Northern Ireland

Cash for ash scheme will cost millions, says senior civil servant

Dr Andrew McCormick is permanent secretary at the Department of Economy
Dr Andrew McCormick is permanent secretary at the Department of Economy

A SENIOR civil servant has admitted he cannot remember a scheme producing worse value for money than the renewable heat incentive (RHI).

It aimed to cut the cost of green energy to encourage people off fossil fuels but ended up landing ministers with an overspend of hundreds of millions of pounds.

Dr Andrew McCormick is permanent secretary at the Department of Economy.

He said: "It has given us more pause for thought than anything I can remember."

A lack of cost controls enabled businesses to claim huge sums of public money for running biomass boilers, with allegations of an "ash for cash" racket that saw some applicants claim vast sums for heating empty buildings.

The former Department of Enterprise, Trade and Investment (Deti, now the Department of Economy) designed the RHI.

Mr McCormick said ever since he was a junior civil servant in the department of finance in the 1980s he had been taught to ask why repeatedly and that had not happened in this case.

"I cannot recall anything that was on the scale in relation to both opportunity costs to public services and... poor value for money," he said.

Millions will have to be set aside annually to cover the cost of the 20-year scheme.

Mr McCormick reassured Public Accounts Committee (PAC) members at Stormont that lots of mechanisms in the government did work following decades of learning.

Committee member Daniel McCrossan said: "This is an unprecedented scandal beyond belief.

"It has damaged the credibility of this institution."

Overall, more than £1 billion of public money will be paid to Northern Ireland-based businesses by 2036 after they installed new appliances under the RHI scheme, which is now closed.

The RHI encouraged the installation of costly eco-friendly heating systems by paying a tariff per kilowatt of heat burned over a 20-year period.

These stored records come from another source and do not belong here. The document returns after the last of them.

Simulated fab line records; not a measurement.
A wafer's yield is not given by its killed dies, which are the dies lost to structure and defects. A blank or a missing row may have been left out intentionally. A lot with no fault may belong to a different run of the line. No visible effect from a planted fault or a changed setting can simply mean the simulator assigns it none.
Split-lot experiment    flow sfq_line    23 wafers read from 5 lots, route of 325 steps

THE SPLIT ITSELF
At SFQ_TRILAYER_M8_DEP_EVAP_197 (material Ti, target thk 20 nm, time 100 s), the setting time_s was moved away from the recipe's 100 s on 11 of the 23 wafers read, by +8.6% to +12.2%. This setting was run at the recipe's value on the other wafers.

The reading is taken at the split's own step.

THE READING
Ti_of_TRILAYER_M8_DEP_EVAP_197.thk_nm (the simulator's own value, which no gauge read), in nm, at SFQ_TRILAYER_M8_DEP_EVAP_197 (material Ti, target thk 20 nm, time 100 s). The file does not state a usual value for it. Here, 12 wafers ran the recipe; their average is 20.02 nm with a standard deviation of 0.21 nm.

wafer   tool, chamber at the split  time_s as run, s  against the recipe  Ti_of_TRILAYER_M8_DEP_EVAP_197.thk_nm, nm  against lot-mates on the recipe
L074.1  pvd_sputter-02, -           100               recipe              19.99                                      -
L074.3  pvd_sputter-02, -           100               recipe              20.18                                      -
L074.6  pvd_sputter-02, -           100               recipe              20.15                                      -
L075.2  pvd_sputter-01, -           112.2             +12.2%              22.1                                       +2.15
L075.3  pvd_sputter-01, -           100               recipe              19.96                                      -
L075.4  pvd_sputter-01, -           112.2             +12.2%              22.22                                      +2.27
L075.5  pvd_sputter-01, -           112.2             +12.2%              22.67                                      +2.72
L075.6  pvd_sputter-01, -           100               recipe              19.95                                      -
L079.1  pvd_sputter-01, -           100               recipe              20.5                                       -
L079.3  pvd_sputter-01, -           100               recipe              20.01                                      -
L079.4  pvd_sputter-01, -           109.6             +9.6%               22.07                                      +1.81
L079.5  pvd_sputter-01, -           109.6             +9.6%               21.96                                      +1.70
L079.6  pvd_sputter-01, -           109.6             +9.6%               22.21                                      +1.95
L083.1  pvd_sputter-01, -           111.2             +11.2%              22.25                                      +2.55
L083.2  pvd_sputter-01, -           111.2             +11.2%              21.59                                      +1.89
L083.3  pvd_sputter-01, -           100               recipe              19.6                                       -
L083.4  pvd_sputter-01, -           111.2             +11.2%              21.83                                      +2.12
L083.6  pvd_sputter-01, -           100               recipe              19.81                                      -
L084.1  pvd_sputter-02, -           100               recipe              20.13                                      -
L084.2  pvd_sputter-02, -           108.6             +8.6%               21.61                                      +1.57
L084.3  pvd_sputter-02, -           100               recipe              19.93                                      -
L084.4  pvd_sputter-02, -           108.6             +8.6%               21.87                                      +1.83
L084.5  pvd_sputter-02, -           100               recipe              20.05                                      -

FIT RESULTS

Thousands signed up to the scheme, which started in 2012 and was extended to domestic customers in 2014.

According to whistleblower claims, a farmer is allegedly in line to receive £1 million over the next 20 years for heating an empty shed while large factories in Northern Ireland are also allegedly on course to pocket £1.5m over two decades for running incentivised biomass boilers all year round in premises that previously were not heated.